In the run-up to the drafting of a Work Programme for 2020-2022, the Secretariat received two separate proposals, one from the Bank of Italy, and one from the European Banking Institute (EBI), relating to the harmonisation of rules in cases of the insolvency of a bank. Following the 2008 global financial crisis, the international financial community joined forces to protect the banking and financial sectors from contagion and risk. These efforts had culminated in revamped legal infrastructure for the international banking system. However, the global banking regulatory architecture left a part untouched. Where financial distress concerned a bank which was too small to cause systemic damage, or an already insolvent financial institution, which needed to be liquidated without any additional resolution, there exists neither a set of international standards nor mechanisms for adequate coordination and cooperation. This last stage relating to bank liquidation is left purely to domestic legislation, which often differed substantially from country to country. This situation -it was argued-was creating problems in practice, had a potential for important financial disruption (mainly, but not only, at domestic level), and could be addressed by a global institution, which was not necessarily part of the global financial ecosystem, producing an international standard.

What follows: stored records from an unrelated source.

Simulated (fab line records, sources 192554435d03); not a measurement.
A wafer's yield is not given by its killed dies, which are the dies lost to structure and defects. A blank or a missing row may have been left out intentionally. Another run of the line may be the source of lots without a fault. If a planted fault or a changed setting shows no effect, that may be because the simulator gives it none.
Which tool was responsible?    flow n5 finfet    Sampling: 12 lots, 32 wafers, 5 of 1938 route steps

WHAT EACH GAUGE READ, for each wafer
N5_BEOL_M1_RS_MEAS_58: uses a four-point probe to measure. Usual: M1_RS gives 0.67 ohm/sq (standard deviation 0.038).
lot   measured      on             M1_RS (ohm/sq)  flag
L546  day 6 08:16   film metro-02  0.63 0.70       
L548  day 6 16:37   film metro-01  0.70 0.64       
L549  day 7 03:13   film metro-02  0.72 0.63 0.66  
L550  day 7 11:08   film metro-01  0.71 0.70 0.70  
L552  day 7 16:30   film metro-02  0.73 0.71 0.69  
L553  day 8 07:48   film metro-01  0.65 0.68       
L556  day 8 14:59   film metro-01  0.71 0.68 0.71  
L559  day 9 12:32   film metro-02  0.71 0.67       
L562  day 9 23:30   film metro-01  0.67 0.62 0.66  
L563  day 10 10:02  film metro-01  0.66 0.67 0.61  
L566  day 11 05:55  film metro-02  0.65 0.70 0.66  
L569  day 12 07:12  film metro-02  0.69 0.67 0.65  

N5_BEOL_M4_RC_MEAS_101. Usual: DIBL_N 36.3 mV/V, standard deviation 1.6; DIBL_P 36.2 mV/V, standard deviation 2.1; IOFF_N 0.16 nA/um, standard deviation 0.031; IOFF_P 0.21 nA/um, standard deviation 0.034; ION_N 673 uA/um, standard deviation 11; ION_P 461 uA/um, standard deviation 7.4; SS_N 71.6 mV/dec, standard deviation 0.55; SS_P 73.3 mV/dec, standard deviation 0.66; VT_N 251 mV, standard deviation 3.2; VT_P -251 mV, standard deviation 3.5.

The Secretariat, in light of the above, considered that UNIDROIT was well positioned to undertake work and proposed that the Governing Council, at its 98th Session, approve the inclusion in the new Work Programme of legislative work on the subject matter, covering, at least, the following matters: (i) the most efficient institutional mechanism for bank liquidation (e.g. judicial system versus administrative model, or a hybrid system); (ii) the type of powers that ought to be assigned to the court/administrative authority; (iii) the entry gate to liquidation proceedings and its coordination with banking resolution systems; (iv) which rules of general corporate insolvency proceedings should apply to the liquidation of banks; and (v) the rules of coordination between national courts/administrative authorities in case of cross-border cases. Further, outside liquidation and from the standpoint of resolution measures, an international standard and coordination mechanisms could be envisaged concerning (a) the domestic system of priorities in insolvency and its relationship with bail-in rules (“no creditor worse off” principle and Total Loss Absorbing Capacity (TLAC) rules); (b) aspects of recognition of resolution measures; and (c) the mechanisms for recognition of contractual clauses that subject banks to resolution systems.
The Governing Council, at its 98th session agreed to recommend to the General Assembly to include the project in the Work Programme and to assign medium priority to this proposal pending further research and a more defined scope for the project, as well as further justification of its adequacy as work to be conducted by a global institution. At its 99th session the project was confirmed as medium priority allowing the Secretariat to conduct a feasibility study to be reported to the Governing Council at its 100th session.
The Secretariat is in holding conversations with several intergovernmental organizations in the international financial scene to arrange possible collaboration and coordination of work on the subject matter.